Project Log: Half-Moon Cape

This weekend I finished a half-moon cape. This is the first project I’ve made which I intend to sell. I don’t have a store set up yet, but I will have once I have some more inventory. And I also am hoping to enter a few pieces (possibly including this one) in the art show at a Science Fiction & Fantasy Convention in May. I think it will look great with a corset!

I got the pattern for this from Joan in the Nebraska Knit & Crochet Guild. It’s super easy and I’ll put it here for you to use in a minute. The real trick is not the pattern but the yarn. Some patterns show off your skills and some just show off yarn – this is one of the later. Its fun because it gives you an opportunity to work with some yarns you usually don’t get to use very often. This is actually the second of these I made – the first was for my Mom for her birthday and was even more gorgeous (in my humble opinion).

Pattern: Start with by chaining 10 with an N hook. Hdc in 3rd ch from hook. Then hdc in each ch stitch across.  For the rest of the piece, hdc in each hdc across, adding 4 stitches every row (to ad st, 2 hdc in one st). Change colors when the mood takes you.

I find the easiest way is to always add one at the beginning & end and then randomly add 2 more over the course of the row. Its a very forgiving pattern, however. If you accidentally add 5 one row or 3 in another, it won’t make much of a difference.
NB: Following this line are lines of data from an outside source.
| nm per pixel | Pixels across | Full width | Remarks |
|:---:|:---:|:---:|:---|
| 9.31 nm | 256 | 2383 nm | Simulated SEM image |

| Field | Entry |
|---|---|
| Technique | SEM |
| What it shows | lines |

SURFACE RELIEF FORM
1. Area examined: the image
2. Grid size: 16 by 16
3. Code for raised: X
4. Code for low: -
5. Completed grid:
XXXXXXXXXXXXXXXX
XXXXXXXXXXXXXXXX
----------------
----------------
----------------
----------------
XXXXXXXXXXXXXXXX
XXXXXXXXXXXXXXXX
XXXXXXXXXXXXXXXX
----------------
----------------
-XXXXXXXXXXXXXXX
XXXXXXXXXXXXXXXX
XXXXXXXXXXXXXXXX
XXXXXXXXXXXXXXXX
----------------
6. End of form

I finished this particular piece with an I Cord knitted from some of the leftover Vanna’s Glamour (the only yarn I had left in any quantity – size 3 dpn used). I threaded it through the loops of one of the more open parts (which happened to also be in Vanna’s Glamour). This will allow the piece to be tied on. Although it can also be secured with a shawl pin or just left to hang on its own.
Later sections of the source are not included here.